This really isn’t the week for sports.
The NFL is over, baseball hasn’t started yet and hockey… what’s that?
Just kidding, I love hockey. But this is the point in the season where my favorite team is playing games with my heart for a playoff spot. So I can’t pay attention to hockey until the Oilers either do or don’t make the playoffs.
College basketball is happening… sure.
Budapest is no longer in the running to be a host city for the 2024 Summer Olympic Games… I don’t think this surprises anyone.
It’s an off week for sports.
Because it’s an on week for something else. Something very big.
It’s the Academy Awards!
Don’t think the powers that be don’t have all of this planned out. You can’t possible put any big match ups in the sports world on at the same time as the Oscars.
Getting people to tune in to anything is pretty hard, even more so when you cannibalize your audience. And lest you think I’m talking about the Oscars eating in to a game day crowd… it’s the other way around. I’m pretty sure if sports were on right now it’d take a bite out of the ever-shrinking Oscars audience.
And speaking of that ever-shrinking audience… who finds it odd that Warren Beatty announced the wrong winner for Best Picture?
Who finds this odd? Do you see a trend of this happening on live T.V.? Steve Harvey with Miss Universe, Katy Perry with Left Shark and now BEST PICTURE at the ACADEMY AWARDS is mis-awarded?
That doesn’t make any sense. When in the history of live television have there been so many significant errors from professional actors and presenters?
Since when in LIVE TELEVISION is there enough time for these errors to be corrected within the length of the broadcast?
Think about that for a minute. Somehow Warren Beatty makes the biggest mistake in Oscar’s history but the broadcast still finishes in time for scheduled commercial breaks?
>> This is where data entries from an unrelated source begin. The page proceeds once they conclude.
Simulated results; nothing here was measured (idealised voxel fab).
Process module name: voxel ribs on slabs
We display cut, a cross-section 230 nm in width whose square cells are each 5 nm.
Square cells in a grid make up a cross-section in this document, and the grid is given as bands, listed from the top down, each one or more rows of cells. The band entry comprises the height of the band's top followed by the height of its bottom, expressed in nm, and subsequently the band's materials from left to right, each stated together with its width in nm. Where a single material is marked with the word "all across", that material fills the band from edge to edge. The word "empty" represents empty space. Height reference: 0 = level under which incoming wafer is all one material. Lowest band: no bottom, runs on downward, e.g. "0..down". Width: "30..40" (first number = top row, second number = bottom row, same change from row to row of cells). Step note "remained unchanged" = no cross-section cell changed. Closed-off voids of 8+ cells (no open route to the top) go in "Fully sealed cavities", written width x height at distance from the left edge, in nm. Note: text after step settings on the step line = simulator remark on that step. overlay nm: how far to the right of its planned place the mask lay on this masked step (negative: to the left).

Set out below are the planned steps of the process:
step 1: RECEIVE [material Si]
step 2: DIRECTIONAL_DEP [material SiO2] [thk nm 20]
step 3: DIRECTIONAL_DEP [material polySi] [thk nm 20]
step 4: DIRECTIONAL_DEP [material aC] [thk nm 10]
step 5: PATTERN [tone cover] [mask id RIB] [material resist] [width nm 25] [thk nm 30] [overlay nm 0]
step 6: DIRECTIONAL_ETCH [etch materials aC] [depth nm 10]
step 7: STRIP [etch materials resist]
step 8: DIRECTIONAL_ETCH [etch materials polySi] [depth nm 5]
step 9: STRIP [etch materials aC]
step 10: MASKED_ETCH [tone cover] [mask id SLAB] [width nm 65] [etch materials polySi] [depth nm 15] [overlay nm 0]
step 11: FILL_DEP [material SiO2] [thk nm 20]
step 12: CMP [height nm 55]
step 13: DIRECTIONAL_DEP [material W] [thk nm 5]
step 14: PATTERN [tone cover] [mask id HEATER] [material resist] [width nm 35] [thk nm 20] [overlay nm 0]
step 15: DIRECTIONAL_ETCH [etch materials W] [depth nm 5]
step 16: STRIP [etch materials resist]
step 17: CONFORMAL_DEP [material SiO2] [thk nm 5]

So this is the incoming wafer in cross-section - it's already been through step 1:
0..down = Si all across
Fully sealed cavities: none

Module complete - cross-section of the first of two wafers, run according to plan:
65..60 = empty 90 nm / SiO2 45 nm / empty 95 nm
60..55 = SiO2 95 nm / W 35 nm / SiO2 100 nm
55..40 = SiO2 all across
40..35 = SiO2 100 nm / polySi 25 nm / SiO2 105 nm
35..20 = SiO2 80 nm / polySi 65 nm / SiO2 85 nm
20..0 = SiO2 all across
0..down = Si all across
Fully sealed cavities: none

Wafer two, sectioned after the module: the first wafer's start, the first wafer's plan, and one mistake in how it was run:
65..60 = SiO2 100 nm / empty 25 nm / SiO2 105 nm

What else is happening in television that coincides with these recent, unprecedented errors?
No one’s tuning in anymore.
Except to sports.
Producers need a gimmick. Mistakes are sticky on social media. There you have it.
Now tell me… how are sports able to retain significant audiences when they can’t fake who wins?
If the producers of live awards shows knew the answer to that, there’d be no more mistakes.